Let it rain
In her Norfolk garden designer Emily Erlam has created a colourful and constantly evolving garden she and her family can enjoy whatever the weather
Considered but practical planting in Emily Erlam’s private Norfolk garden creates a constantly evolving space for the designer and her family to enjoy
Garden designer Emily Erlam’s home is in deepest north Norfolk – the bit where the roads narrow to single-track lanes enclosed by high banks and overhanging trees – and where the traffic consists largely of fossicking pheasants and partridges. The pace of life here is very different from that of her busy design practice in the King’s Cross area of London. The Tithe Barn is the place where she gardens for herself – in peace and privacy.
Eight years ago, Emily bought the 18th-century brick barn, its adjoining old pig shed and flint-walled yards, and the surrounding three acres of land. Once the architects had worked their magic on the buildings, she began to plan her garden. Two-and-a-half acres were retained as a tree-fringed meadow, bordered by large expanses of lawn where Emily’s two sons play cricket and football. Having dealt with the bigger picture, Emily could concentrate on the areas close to the house.
“As far as the design process was concerned,” Emily says, “I treated myself as the client.” The remaining space was divided into three connected areas – the Rain Garden, leading to the outdoor kitchen and the Orchard beyond. “As you pass from one to another, each is relaxed and joyous, contained and with its own identity and sense of tranquillity. I stopped myself making it overcomplicated. Although I loved the idea of the sumptuousness of a kitchen garden, the design process is about having big visions and then honing them down – knowing the feeling I wanted to create and stopping at that point. So there is no vegetable garden; instead, the partially walled Orchard has the feeling of productivity without the work.”
Although Emily was initially slightly disappointed with the southeast orientation, it has proved to be extremely sheltered from the prevailing southwesterlies, with several layers of defence, which means that the family is able to make maximum use of the garden. The outdoor kitchen is used
all year round, for example, with Emily doing a lot of slow cooking in the wood-fired oven.

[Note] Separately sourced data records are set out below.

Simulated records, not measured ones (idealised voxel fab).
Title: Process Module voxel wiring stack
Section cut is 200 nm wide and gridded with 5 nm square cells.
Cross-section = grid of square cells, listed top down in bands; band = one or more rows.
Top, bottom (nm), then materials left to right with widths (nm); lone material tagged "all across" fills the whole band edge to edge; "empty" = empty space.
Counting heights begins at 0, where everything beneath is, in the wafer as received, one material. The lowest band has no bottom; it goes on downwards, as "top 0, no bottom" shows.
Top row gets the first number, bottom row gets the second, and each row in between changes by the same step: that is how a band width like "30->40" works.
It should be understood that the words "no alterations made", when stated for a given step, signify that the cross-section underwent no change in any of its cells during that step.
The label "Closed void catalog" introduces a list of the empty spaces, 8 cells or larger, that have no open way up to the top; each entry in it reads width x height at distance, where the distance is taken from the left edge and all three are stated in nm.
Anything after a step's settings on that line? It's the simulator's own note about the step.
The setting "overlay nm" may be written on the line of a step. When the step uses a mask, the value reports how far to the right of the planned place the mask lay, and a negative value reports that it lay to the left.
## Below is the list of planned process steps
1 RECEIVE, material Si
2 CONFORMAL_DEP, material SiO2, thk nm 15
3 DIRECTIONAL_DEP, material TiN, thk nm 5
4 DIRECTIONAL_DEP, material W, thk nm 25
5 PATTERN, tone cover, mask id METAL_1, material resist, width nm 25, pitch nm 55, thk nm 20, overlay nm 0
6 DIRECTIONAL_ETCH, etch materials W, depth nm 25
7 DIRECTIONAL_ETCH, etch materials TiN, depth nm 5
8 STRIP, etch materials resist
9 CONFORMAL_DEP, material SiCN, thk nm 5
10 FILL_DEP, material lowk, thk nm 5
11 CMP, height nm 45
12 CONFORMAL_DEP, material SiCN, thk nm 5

The Rain Garden was the first of the three gardens to be laid out. It is closest to the house and is dominated by a large bed of exuberant planting that extends out into the lawn. Vertical molinias and tall sanguisorbas erupt from among mounds of perennials including rudbeckias, heleniums and purple sage. A trio of dwarf Euonymus alatus ‘Compactus’ anchor the perennials – and turn a vivid red in autumn. The covered porch that runs along both sides of the house allows Emily and her family to spend time in this garden even when it rains – hence the name. To one side, a gravelled area shaded by a multi-stemmed Amelanchier tree contains a table designed by Emily, with cedar chairs adapted from a 1950s design. The Amelanchier was the first thing Emily planted when she reclaimed the garden from the builders.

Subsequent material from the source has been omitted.